I have just started using io_uring so please bear with me.

I have a device that produces data at random time and I want to read
it with the lowest latency possible and hopefully zero copy.

In userspace:

I have a sqe with a bunch of io_uring_prep_read_fixed and when they
are ready I process them and push them again to the sqe, so it always
has operations.

In kernelspace:

I have implemented the read() file operation in my driver. The data
handling follows this loop:

loop():
 1) read() gets called by io_uring
 2) save the userpointer and the length into a structure
 3) go to sleep
 4) get an IRQ from the device, with new data
 5) dma/copy the data to the user
 6) wake up read() and return

I guess at this point you see my problem.... What happens if I get an
IRQ between 6 and 1?
Even if there are plenty of read_operations waiting in the sqe, that
data will be lost. :(


So I guess what I am asking is:

A) Am I doing something stupid?

B) Is there a way for a driver to call a callback when it receives
data and push it to a read operation on the cqe?

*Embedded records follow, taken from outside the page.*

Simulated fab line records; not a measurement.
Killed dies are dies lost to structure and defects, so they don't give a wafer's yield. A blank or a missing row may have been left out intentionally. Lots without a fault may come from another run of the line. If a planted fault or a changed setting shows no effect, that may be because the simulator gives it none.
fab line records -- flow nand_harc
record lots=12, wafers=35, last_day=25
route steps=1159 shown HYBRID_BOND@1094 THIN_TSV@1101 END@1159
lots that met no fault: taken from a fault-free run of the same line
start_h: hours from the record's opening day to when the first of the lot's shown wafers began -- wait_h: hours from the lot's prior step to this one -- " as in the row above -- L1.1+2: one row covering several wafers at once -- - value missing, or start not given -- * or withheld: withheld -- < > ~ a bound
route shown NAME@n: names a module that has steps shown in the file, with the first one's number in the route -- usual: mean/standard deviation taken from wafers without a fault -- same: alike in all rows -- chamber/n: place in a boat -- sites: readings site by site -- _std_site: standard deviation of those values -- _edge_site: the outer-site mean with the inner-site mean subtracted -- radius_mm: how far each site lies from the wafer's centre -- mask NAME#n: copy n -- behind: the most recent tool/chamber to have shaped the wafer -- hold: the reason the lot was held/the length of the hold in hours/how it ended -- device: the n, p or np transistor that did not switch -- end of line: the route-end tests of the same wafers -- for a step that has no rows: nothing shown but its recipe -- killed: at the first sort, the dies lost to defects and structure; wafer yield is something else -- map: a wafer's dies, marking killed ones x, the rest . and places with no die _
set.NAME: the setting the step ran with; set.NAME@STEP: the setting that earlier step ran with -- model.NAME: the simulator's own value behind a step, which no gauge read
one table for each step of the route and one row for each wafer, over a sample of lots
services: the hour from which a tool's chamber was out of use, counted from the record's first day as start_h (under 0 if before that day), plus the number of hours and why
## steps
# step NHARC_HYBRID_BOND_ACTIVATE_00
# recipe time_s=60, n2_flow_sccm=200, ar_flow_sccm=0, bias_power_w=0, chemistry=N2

C) Can I ask the io_uring to call read() more than once if there are
more read_operations in the sqe?

D) Can the driver inspect what is in the sqe, to make an educated
decision of delaying the irq handling for some cycles if there are
more reads pending?


Thanks!
-- 
Ricardo Ribalda

             reply	other threads:[~2020-12-03 15:27 UTC|newest]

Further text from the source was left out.